The Davis-Lenox House is a 3-bay, 3½-story, red brick Georgian row house built on this 21 by 80-foot lot by house carpenter James Davis in 1758. Major David Lenox, a Revolutionary War hero and, later, President of the Bank of the U.S. and U.S. Representative to the Court of St. James, lived there from 1779 to 1810. The original house measured only 30 feet deep, with a separate kitchen building in the back. In 1784, Lenox added a third floor and a garret and constructed a new two-story kitchen building, which was attached to the main house via a “piazza” with a staircase.

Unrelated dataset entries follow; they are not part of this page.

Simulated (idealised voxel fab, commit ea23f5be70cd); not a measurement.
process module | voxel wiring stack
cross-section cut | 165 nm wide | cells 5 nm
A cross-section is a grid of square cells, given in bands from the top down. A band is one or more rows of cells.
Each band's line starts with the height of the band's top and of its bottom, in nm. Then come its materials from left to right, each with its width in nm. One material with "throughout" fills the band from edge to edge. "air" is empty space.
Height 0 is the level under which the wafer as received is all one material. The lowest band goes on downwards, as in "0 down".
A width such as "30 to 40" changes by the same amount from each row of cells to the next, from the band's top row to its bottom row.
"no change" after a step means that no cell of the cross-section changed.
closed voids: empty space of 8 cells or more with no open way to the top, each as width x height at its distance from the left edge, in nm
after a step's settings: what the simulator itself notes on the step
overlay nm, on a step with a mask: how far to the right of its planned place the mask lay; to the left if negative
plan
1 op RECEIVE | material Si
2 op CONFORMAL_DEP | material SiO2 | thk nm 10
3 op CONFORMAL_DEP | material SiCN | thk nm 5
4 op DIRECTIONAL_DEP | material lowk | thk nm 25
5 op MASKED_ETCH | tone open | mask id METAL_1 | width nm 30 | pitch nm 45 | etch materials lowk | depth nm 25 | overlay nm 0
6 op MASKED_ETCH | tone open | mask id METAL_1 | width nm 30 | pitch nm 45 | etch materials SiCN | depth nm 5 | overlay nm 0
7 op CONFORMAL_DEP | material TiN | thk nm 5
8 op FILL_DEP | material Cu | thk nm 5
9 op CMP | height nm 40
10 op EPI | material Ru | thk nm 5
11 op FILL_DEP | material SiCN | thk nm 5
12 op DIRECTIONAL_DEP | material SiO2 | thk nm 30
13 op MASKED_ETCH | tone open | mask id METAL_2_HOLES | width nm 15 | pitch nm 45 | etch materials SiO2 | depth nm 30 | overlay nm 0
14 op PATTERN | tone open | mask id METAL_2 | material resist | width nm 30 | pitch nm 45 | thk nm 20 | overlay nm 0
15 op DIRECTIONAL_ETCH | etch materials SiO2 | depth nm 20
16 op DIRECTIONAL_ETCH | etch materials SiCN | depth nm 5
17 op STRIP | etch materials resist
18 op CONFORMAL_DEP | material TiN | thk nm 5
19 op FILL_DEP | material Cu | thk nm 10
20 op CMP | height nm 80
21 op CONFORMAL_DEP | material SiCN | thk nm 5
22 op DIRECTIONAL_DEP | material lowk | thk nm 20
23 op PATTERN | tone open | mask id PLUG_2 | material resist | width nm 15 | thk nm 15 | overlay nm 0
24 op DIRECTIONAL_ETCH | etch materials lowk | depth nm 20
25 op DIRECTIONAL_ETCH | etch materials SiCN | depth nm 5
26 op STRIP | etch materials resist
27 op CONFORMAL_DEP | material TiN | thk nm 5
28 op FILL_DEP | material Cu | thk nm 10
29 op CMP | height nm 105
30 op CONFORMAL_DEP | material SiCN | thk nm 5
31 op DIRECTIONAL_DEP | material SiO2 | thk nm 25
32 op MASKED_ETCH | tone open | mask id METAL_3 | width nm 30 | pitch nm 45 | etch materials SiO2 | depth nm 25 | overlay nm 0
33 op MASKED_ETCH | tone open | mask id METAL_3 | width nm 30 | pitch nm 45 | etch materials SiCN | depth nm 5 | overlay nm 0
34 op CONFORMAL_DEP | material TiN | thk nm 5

Over the course of the next century and three quarters, the house changed ownership nearly 20 times, eventually becoming a rooming house. The 1940 census lists three households residing in the property, plus eight lodgers. These residents hailed from Russia, Ireland, Germany, Sweden, and the Eastern United States.
In October 1959, the Philadelphia Society for the Preservation of Landmarks passed a resolution in response to the property’s significant age (it was over two centuries old at the time), prominent location, and the fact that the house had “an unusually large proportion of its fine original paneling and other woodwork left.” Calling the house, at that point, “probably the finest un-restored Colonial city house left in Philadelphia,” the Society “resolved that every effort be made to find a new owner who will restore this house to its former elegance.”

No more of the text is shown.